Them Guns caused a small stir with their recent video ,,Fireworks”, gathering an extensive amount of plays. The Santa Cruz quartet visualizes in extremes with their music adding to the outline to present the imagery. Interestingly, the band’s principal songwriter is none other than Priscilla Presley’s son Navarone Garibaldi, who founded the band together with his long time friend Kyle Hamood. With Lorenzo Perez (drums) and Chuck Holiday (bass) rounding out the line up, the band quickly gathered interest in the LA scene.
`From The Shadows’ is an interesting introduction to the band’s extraordinary sonic mindset. Them Guns maintain their “Fireworks” thrive and draw from a wide spectrum of rock music. With industrial influences from the Marilyn Manson heydays, to the raw groove of Limp Bizkit, drenched in an appetizing poppy setting. A large chop of the music however also consists of 80s melodramatic new wave with slight gothic tinging. The Mission comes to mind while drum rhythms more than once revive Mullen’s marching beats of U2 and the rousing melodies genre mates The Alarm.

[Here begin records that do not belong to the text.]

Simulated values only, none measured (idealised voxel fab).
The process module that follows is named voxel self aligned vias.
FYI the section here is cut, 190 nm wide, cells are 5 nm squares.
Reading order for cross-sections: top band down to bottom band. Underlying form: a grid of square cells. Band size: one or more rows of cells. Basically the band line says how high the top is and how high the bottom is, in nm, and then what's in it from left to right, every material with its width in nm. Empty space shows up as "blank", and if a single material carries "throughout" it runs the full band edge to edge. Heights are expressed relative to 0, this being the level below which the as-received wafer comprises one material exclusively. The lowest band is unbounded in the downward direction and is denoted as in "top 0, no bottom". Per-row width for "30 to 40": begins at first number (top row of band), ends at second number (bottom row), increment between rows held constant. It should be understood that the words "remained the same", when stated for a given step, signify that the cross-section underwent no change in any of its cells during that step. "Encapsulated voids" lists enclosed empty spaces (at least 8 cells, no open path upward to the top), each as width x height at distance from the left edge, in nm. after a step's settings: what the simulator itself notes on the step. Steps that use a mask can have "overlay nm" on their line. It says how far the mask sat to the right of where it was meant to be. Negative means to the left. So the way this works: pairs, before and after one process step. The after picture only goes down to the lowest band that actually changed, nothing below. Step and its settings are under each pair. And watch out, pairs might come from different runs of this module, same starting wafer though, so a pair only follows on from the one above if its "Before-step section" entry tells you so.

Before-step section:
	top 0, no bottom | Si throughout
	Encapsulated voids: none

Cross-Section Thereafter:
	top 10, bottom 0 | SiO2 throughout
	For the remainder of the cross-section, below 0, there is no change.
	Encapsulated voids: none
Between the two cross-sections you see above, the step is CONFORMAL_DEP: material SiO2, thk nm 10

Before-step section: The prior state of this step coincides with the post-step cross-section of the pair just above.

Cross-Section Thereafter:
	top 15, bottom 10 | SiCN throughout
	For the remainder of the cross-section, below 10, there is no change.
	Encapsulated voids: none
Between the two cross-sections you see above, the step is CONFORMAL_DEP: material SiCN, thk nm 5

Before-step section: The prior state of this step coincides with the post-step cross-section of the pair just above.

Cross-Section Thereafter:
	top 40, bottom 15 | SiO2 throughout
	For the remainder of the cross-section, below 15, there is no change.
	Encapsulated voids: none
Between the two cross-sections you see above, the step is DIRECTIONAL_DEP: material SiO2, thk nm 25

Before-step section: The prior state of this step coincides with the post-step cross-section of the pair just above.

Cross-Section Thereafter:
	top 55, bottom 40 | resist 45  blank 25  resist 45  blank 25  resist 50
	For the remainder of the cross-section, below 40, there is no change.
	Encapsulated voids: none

Now do not let this scare you away. Them Guns inflicts the sonic cocktail with enough rock and riffs to keep everyone focused and on edge. ,,Everybody Bleeds” and ,,Fireworks” ignite the spark of rock’s finest pop influenced tracks, as where the band moves sideways with the marching beat of ,,Close Your Eyes” and the dark and taunting synth pumped ,,Devil’s Eye” and poppy melancholic ,,Horoscope”. ,,The Right Way To Do Wrong” is loaded with melancholy and is an impressive crafted track. Modern and clean guitars pull forward the light footed ,,Heard It All Before”, with swirling keys, echoing an art rock atmosphere. ,,Muffins” pushes forward with hard throbbing bass and luster of keys and classic goth vibe, much like the closing ,,The Rise”, with its industrial and wave synth keys drilling your nerves. The song however also has an intriguing vocal and guitar interaction, and has ‘vocoder’ written all over it, holding it together. Tilting to pop with a progressive fusion outline, while it also breathes genuine 80s praise.
Less appealing to hard rockers will be the keyboard loaded ,,Hand Me Your Heart”, the Ultravox reminiscent ,,Lost Boys”, and the bass driven UK pop song ,,Sidewinder”. It’s the little vocal (vocoder) squeaks and tweaks adding up to the synth pop feeling of days long gone, as is the melancholic voice of Navarone.
I’m well aware of the fact that this band won’t appeal to the heaviest of rockers, but it is well worth a listen. Them Guns manage to kick up some dust with their alluring rock tracks. The band fuses a lot of styles into an interesting cocktail which musically leans over to pop to often, but still manages to keep you on edge as there is too much going on.
Them Guns is likely to set clubs afire.